GM asks for shift in focus and defends Battlefield 3's Premium service.

DICE's GM Karl Magnus Troedsson made a plea for the industry to place the focus back on fun and away from business models in his GDC Europe keynote - and went on to defend Battlefield 3's Premium service that's caused strife for some users.

"It's about the games, about the entertainment and about the fun," Troedsson told an assembled audience in Cologne today. "It's not about the business model, it's not about the platform we're building on - it's about how much fun we the gamers have when playing the game, and that's been a real thread throughout the company's history."

Troedsson's speech came on DICE's twentieth anniversary, and he gave a potted history of the Swedish developer, detailing its rise from a group of young coders in the '90s through to its work on one of the most high-profile franchises in the industry.

Battlefield has courted various business models in its time, a fact acknowledged by Troedsson as he listed the free-to-play offshoots Battlefield Heroes, Battlefield Play for Free and the downloadable title Battlefield 1943.

More recently, Battlefield 3 introduced a paid for Premium service that included rent-a-servers - a facet that would prove controversial as some players were muscled out of the game.

Troedsson addressed that very issue, and whether it's the case that some business models obscure the fun factor of certain games.

"We need to be able to think about these things, and we can't just not think about business models because then the company might not be here in the future," he said. "If you look at the Premium servers that we have out there now, I would definitely not argue that that gets in the way of having fun.

"There are some premium features that the people who take part in this service get and that other people won't, and of course they could feel that they're left out or they might feel disappointed, but I don't think that the argument's correct that it gets in the way of the fun of it.

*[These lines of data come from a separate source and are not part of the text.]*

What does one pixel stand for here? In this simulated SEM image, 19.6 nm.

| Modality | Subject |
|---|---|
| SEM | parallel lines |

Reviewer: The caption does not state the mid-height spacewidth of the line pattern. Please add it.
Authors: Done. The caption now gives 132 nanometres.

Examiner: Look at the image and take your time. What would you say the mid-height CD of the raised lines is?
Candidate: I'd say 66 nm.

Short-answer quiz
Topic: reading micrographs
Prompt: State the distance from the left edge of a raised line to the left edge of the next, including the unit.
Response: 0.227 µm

"There are things that we try and look at and we try and tweak it," Troedsson continued. "The dedicated servers on console, for instance, there was a big cry out in the community that after we released the rent-a-server programme on console there were no dedicated original servers. We heard that, we changed it and we tuned it back. Sometimes we do something and we have to scale it back."

Troedsson ended his talk with a rallying cry of sorts, repeating his call for a shift in focus. "Business models will come and go, and platforms will be born and they will die," he concluded. "Is the future dedicated hardware or is it streaming from the cloud? It doesn't matter - if you have great entertainment and you create great games, this will span all that, and it will survive all the transitions, because one thing's for sure - things will change."